Thus, we are led to the conclusion in the statement.

■

Here are now some other computations, once again in arbitrary dimensions:

Proposition

We have the following results:

The determinant of an orthogonal matrix must be [math]\pm1[/math].
The determinant of a projection must be [math]0[/math] or [math]1[/math].

Show Proof

These are elementary results, the idea being as follows:

(1) Here the determinant must be indeed [math]\pm1[/math], because the orthogonal matrices map the unit cube to a copy of the unit cube.

(2) Here the determinant is in general 0, because the projections flatten the unit cube, unless we have the identity, where the determinant is 1.

■

In general now, at the theoretical level, we have the following key result:

Theorem

The determinant has the additivity property

[[math]] \det(\ldots,u+v,\ldots) =\det(\ldots,u,\ldots) +\det(\ldots,v,\ldots) [[/math]]

valid for any choice of the vectors involved.

Show Proof

This follows by doing some elementary geometry, in the spirit of the computations in the proof of Theorem 2.6, as follows:

(1) We can either use the Thales theorem, and then compute the volumes of all the parallelepipeds involved, by using basic algebraic formulae.

(2) Or we can solve the problem in “puzzle” style, the idea being to cut the big parallelepiped, and then recover the small ones, after some manipulations.

(3) We can do as well something hybrid, consisting in deforming the parallelepipeds involved, without changing their volumes, and then cutting and gluing.

■

As a basic application of the above result, we have:

Theorem

We have the following results:

The determinant of a diagonal matrix is the product of diagonal entries.
The same is true for the upper triangular matrices.
The same is true for the lower triangular matrices.

Show Proof

All this can be deduced by using our various general formulae, as follows:

(1) This is something that we already know, from Theorem 2.15.

(2) This follows by using Theorem 2.14 and Theorem 2.21, then (1), as follows:

[[math]] \begin{eqnarray*} \begin{vmatrix} \lambda_1&&&*\\ &\lambda_2\\ &&\ddots\\ 0&&&\lambda_N\end{vmatrix} &=&\begin{vmatrix} \lambda_1&0&&*\\ &\lambda_2\\ &&\ddots\\ 0&&&\lambda_N\end{vmatrix}\\ &&\vdots\\ &&\vdots\\ &=&\begin{vmatrix} \lambda_1&&&0\\ &\lambda_2\\ &&\ddots\\ 0&&&\lambda_N\end{vmatrix}\\ &=&\lambda_1\ldots\lambda_N \end{eqnarray*} [[/math]]

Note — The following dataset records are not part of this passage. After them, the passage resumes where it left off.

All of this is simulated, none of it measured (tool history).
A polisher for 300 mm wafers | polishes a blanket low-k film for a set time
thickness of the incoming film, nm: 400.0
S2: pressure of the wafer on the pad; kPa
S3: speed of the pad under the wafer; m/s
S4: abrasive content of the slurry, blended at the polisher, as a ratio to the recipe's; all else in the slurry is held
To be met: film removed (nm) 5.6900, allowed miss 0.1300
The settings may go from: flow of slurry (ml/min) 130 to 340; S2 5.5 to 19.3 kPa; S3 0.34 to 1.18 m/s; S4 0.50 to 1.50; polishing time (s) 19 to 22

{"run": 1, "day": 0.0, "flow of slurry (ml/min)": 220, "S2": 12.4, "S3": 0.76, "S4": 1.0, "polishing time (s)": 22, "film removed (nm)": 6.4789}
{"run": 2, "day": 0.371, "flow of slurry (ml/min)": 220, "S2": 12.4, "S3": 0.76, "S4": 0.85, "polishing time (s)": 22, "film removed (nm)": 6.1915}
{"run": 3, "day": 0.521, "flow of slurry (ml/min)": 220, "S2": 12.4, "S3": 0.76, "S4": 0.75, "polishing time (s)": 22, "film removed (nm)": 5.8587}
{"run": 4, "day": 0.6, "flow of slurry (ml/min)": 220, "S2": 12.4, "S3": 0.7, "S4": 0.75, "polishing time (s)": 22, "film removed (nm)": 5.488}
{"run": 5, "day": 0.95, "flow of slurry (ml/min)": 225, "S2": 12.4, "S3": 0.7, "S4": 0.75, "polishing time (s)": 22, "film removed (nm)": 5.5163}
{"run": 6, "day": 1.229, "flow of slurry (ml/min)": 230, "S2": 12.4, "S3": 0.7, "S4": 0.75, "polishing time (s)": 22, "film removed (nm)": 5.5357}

(3) This follows as well from Theorem 2.14 and Theorem 2.21, then (1), by proceeding this time from right to left, from the last column towards the first column.

■

We can see from the above that the rules in Theorem 2.14 and Theorem 2.21 are quite powerful, taken altogether. For future reference, let us record these rules:

Theorem

The determinant has the following properties:

When adding two columns, the determinants get added:
[[math]] \det(\ldots,u+v,\ldots) =\det(\ldots,u,\ldots) +\det(\ldots,v,\ldots) [[/math]]
When multiplying columns by scalars, the determinant gets multiplied:
[[math]] \det(\lambda_1v_1,\ldots,\lambda_Nv_N)=\lambda_1\ldots\lambda_N\det(v_1,\ldots,v_N) [[/math]]
When permuting two columns, the determinant changes the sign:
[[math]] \det(\ldots,u,\ldots,v,\ldots)=-\det(\ldots,v,\ldots,u,\ldots) [[/math]]
The determinant [math]\det(e_1,\ldots,e_N)[/math] of the standard basis of [math]\mathbb R^N[/math] is [math]1[/math].

Show Proof

This is something that we already know, which follows by putting together the various formulae from Theorem 2.14 and Theorem 2.21.

■

As an important theoretical result now, which will ultimately lead to an algebraic reformulation of the whole determinant problematics, we have:

Theorem

The determinant of square matrices is the unique map

[[math]] \det:M_N(\mathbb R)\to\mathbb R [[/math]]

satisfying the conditions in Theorem 2.23.

Show Proof

This can be done in two steps, as follows:

(1) Our first claim is that any map [math]\det':M_N(\mathbb R)\to\mathbb R[/math] satisfying the conditions in Theorem 2.23 must coincide with [math]\det[/math] on the upper triangular matrices. But this is clear from the proof of Theorem 2.22, which only uses the rules in Theorem 2.23.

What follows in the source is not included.